Build Self-Attention in Numpy

January 14, 202510 min read
Machine Learning
Python
Scratch
Deep Learning
SelfAttention

Class that implements the scaled dot-product multi-head self-attention mechanism, similar to the previous implementation but with NumPy instead of PyTorch. Let's break down the key parts of this code and explain the functionality with clarity.

Self-Attention

Key Components:

The SelfAttention class is responsible for computing attention scores based on input embeddings, then applying multi-head attention, and projecting the output back to the original embedding space.

1. Self-Attention Mechanism Overview:

The main idea behind self-attention is that each position in the input sequence attends to all other positions in the sequence (including itself) to compute a weighted sum of values (V) based on the similarity between queries (Q) and keys (K).

For multi-head attention, we split the input embeddings into multiple "heads", compute attention for each head independently, and then combine them to form the final output.

2. Mathematical Formulation:

  1. Query, Key, and Value (Q, K, V):
    • Queries (Q), Keys (K), and Values (V) are vectors computed from the input embeddings using linear projections.

$$ Q = XW_Q, \quad K = XW_K, \quad V = XW_V $$

Where $(X)$ is the input matrix, and $(W_Q)$, $(W_K)$, and $(W_V)$ are learnable weight matrices (in this code, they are initialized randomly).

  1. Scaled Dot-Product Attention: Attention scores are computed by taking the dot product of the query $(Q)$ and key $(K)$, scaled by the square root of the dimension of the keys:

$$ \text{attn-scores} = \frac{QK^T}{\sqrt{d_k}} $$

Where $(d_k)$ is the dimensionality of the key vectors (i.e., head_dim).

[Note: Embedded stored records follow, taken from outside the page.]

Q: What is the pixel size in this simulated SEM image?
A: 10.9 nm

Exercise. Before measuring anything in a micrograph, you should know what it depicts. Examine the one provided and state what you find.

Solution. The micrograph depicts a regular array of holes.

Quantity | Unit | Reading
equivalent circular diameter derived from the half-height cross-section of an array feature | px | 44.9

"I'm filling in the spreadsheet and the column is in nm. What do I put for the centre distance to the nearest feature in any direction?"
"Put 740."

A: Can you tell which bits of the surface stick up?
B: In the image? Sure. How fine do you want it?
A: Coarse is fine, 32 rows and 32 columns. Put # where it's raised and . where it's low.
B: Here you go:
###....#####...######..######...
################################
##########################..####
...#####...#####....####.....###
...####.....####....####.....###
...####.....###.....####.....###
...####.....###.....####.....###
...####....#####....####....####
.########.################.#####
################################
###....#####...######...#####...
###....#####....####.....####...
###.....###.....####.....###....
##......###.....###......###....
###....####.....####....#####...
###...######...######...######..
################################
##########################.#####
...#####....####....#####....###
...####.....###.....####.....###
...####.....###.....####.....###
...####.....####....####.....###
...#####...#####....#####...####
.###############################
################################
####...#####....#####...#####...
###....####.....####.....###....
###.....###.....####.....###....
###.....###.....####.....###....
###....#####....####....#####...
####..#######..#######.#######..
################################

  1. Softmax for Attention Weights: The attention scores are passed through a softmax function to normalize them into attention weights:

$$ \text{attn-weights} = \text{softmax}(\text{attn-scores}) $$

  1. Weighted Sum: The attention weights are used to compute the weighted sum of the values (V):

$$ \text{attn-output} = \text{attn-weights} \times V $$

  1. Multi-Head Attention: Multiple attention heads are computed in parallel, and their outputs are concatenated and projected back to the original embedding space:

$$ \text{multi-head-output} = \text{Concat}(head-1, head-2, ..., head-h)W_O $$

Where $(W_O)$ is the output projection matrix.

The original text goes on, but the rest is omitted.